Checking the Column values in a file.


 
Thread Tools Search this Thread
Top Forums Shell Programming and Scripting Checking the Column values in a file.
# 1  
Old 08-02-2011
Checking the Column values in a file.

Hi All,

I have a file that has ~2.9Millions lines with 32 columns respectively.
The columns numbers 23,27 are the primary Keys for the file.
The fields are delimited by TAB.

I need to check the condition If
Column number: 20 is NOT NULL
Column number: 21 is not 0
Column number: 22 is not 0

If the above is TRUE (Satisfied) Then Write the entire line to an OUTFILE..
Else
Ignore the line and proceed further.

In order to check the above, I thought the following:

Since I have the primary keys for the file i.e.23,27 , I would load the file into a hash and then check the conditions i.e.
Column number: 20 is NOT NULL
Column number: 21 is not 0
Column number: 22 is not 0

i.e.
Code:
$FIELD_SEPARATOR = '    ';
$FIELD_NUMBER_LIST = $[                                   -- (23,27)
my @primary_set= split(/,/, $field_number_list);
my $line = '';
my %hash;

open(FILE, "<$old_file") or die "Can't open file $old_file";
my @file = <FILE>;
close(FILE);

my @vals;
foreach (@file) {
$line = $_;
@vals = split(/$field_separator/, $line);

   my $key;
   my $primary = "";
   foreach $key (@primary_set) {
      $primary = $primary.$vals[$key];
   }

   $hash{$primary} = $line;
}

while (<FILE>) {
$line = $_;
@vals = split(/$field_separator/, $line);
    my $key;
    my $primary = "";
    foreach $key (@primary_set) {
        $primary = $primary.$vals[$key];
    }
 
<<<< Here I need to check the condition for the Columns i.e.
Column number: 20 is NOT NULL
 Column number: 21 is not 0
 Column number: 22 is not 0
>>>>>>>>>>>>>

Could someone please help me out how to check the condition for a particular column. and how do I check for NOT NULL.

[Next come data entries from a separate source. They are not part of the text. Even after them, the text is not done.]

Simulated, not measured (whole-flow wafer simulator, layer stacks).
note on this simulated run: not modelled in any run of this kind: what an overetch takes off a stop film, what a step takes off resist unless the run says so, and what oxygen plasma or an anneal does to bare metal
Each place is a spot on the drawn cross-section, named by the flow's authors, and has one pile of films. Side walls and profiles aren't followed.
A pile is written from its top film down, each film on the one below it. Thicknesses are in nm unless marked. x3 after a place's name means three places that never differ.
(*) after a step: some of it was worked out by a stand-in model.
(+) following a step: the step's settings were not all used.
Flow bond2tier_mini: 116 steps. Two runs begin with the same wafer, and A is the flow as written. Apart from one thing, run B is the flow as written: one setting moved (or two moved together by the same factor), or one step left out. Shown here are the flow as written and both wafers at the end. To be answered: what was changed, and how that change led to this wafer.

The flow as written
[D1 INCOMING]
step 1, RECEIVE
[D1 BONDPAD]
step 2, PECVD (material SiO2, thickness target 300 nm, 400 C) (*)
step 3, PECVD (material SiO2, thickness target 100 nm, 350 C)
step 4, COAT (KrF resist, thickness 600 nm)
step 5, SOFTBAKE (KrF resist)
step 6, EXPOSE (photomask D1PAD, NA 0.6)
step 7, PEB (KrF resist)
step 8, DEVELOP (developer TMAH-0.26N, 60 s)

Really appreciate your thoughts.

Last edited by pludi; 08-02-2011 at 05:47 PM..
# 2  
Old 08-02-2011
Seems more an awkish problem! There is no NULL outside RDBMS, there is only a zero pointer to a string object or character array (in C/C++), a good string pointer to a null 0x00 character (empty string "") and blank (empty string or either space characters only or white space only -- definitions vary). String compares vary on whether '"" = " " and such. Try some and see. The safest is to make a max length blanks and say: > " " Thus, it has to have a higher character than ' ' somewhere. Similarly, any 9 digit number in a string not zero is: > "000000000" In RDBMS settings, this approach also should exclude NULLs, as NULL is not supposed to ever admit anything true, but some play fast and loose with blank and empty and NULL, so just pick a test that does not care, like: >= " !" (! is the low char above space in ASCII/UTF-8).
# 3  
Old 08-02-2011
See if this works for you:
Code:
#!/usr/bin/ksh
while read mLine; do
  mFld20=$(echo ${mLine} | cut -d'|' -f20)
  mFld21=$(echo ${mLine} | cut -d'|' -f21)
  mFld22=$(echo ${mLine} | cut -d'|' -f22)
  if [[ "${mFld20}" != "" && "${mFld21}" != "0" && "${mFld21}" != "0" ]]; then
    echo ${mLine}
  fi
done < Input_File

This User Gave Thanks to Shell_Life For This Post:
# 4  
Old 08-02-2011
For big files, the fork and exec cost per line can get ugly. If you want to try shell, read to many variables with $IFS including the separator. If the spaces and zeros are well behaved, sed might be a big winner, with a very busy regex.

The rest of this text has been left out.